A new American president has arrived in the form of Barack Obama, so George W Bush can finally slip off his presidential shoes, pull on his cowboy boots and return to what he has called ‘the brown, brown grass of home’ – West Texas, where he has a ranch in the small town of Crawford. Texas might not be everybody’s choice for a spell of R’n’R. Most people tend to think of this vast state – the size of Germany, Italy and Denmark combined – as populated by rednecks, fundamentalist Christians and religious cult leaders brandishing heavy-calibre arsenal behind barricaded walls.
As it happens, my elder brother, Jeff, has spent the past few years commuting between Louisiana and New Mexico, during which he regularly traversed the Lone Star state. This made him the perfect guide on my quest to discover whether Texas had charms for quiche munchers like us, as well as red meat-eating Republican ex-presidents. Could we cohabit with coteries of Busharoos and cowboys by the six-pack. We were going to drive 2,000 miles in six days in order to find out.
I landed at Houston to be greeted with the announcement that ‘any inappropriate jokes’ to customs officers would result in my arrest. Resolving to keep my humour fully appropriate, I jumped on a connecting flight to that oddball city hiding within redneck heaven, Austin, where I am meeting Jeff at the Hotel San José, a hip boutique low-rise. There are poems pinned to the back of all the room doors, and the clientele look like they want to be rock stars – or at the very least roadies. My brother looks the same as ever – shorter than me, but better-looking and with more hair.
Day one: Austin to Marfa(440 miles)
We take off in our sumptuous Lexus Hybrid and drive through the endless exurbs. Pick-up trucks drag trailers of horses down the IH10 interstate highway. It’s a wonderful, limitless feeling, travelling west into the great emptiness. The landscape is populated by little more than mesquite trees and hard-edged sunshine. Jeff talks of once visiting Marfa and seeing white balls of light travelling along the road – he thought he had seen a UFO. These were the famous Marfa Lights, a phenomenon observed by many visitors but never explained. Best guesses are headlights in the far distance given a peculiar refraction by the landscape. Or aliens.

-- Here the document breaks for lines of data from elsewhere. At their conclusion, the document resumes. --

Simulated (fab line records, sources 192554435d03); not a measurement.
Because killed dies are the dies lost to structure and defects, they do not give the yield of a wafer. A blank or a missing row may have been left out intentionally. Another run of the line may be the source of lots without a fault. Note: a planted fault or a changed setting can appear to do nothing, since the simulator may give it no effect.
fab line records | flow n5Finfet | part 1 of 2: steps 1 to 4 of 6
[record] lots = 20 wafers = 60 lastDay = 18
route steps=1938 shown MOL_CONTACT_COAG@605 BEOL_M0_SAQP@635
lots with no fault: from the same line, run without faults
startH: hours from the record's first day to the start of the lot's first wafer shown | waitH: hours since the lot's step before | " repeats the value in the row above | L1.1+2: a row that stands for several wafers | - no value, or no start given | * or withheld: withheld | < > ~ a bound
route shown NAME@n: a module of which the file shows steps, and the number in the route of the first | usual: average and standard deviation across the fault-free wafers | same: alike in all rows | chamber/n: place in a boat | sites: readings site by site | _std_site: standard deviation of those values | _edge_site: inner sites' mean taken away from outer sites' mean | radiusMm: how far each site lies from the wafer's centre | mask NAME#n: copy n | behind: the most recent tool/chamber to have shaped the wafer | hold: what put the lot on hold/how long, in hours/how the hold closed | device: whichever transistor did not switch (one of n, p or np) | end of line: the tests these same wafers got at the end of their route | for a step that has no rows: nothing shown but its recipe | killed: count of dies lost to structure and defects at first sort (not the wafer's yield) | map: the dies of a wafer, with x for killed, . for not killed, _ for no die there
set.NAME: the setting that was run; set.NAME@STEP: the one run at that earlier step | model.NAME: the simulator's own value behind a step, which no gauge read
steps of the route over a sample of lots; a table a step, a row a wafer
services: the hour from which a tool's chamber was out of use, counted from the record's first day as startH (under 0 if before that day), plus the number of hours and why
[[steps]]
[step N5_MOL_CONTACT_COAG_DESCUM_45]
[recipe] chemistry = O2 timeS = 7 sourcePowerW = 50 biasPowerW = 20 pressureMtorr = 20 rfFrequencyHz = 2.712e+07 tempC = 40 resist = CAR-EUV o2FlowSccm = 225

In the distance, we see ‘walking rain’ that leaves the clouds in dark streaks, but which evaporates before reaching the ground. The mesas (table-top shaped hills) unfold past us and Jeff points out a dust devil spinning like an unquiet spirit across a flat, desolate, but starkly beautiful landscape.
We stop briefly at the Lyndon B Johnson ranch, where the creator of the Great Society was born, lived and died. The ranch was temporarily closed – we had to content ourselves with the visitor centre that seems mainly devoted to his wife, Lady Bird Johnson, exhibiting her crimson suit and the White House china specially designed for the Johnson administration. If you feel inclined, you can listen to LBJ give a (somewhat hokey) talk about his heartfelt love for the hill people of Texas.
After six hours of driving, we reach Balmorhea, where the San Solomon Springs come out of the ground to make a huge natural spring swimming pool. I throw myself in, sharing the pool with a scary school of giant catfish. I dry off and we finish the journey to Marfa, the town where Giant, featuring James Dean, was filmed.
Day two: Marfa to Las Cruces (233 miles)
We take an early walk through Marfa, where the sense of space and nothingness is entirely benign. There are crazily wide streets, vivid colours, electric blue skies. Jeff takes photos of the giant chrome water tower that dominates the town. There is a healthy trade in James Dean posters. In our hotel, original letters and memorabilia from the film are posted on the walls.
We make our way to Alpine, an old mining community, which describes itself as ‘the hub of Big Bend’ (an area defined by a bend in the Rio Grande). It was built around mercury mines at the beginning of the last century, but the mines have gone and, like many Texas towns, it is simply a main street selling antiques, ceramics and souvenirs. The only hotel here has the notice: ‘Ernest Hemingway drove through here once.’ Outside, four Vietnam Veterans for Peace gamely wave banners that no one is there to see.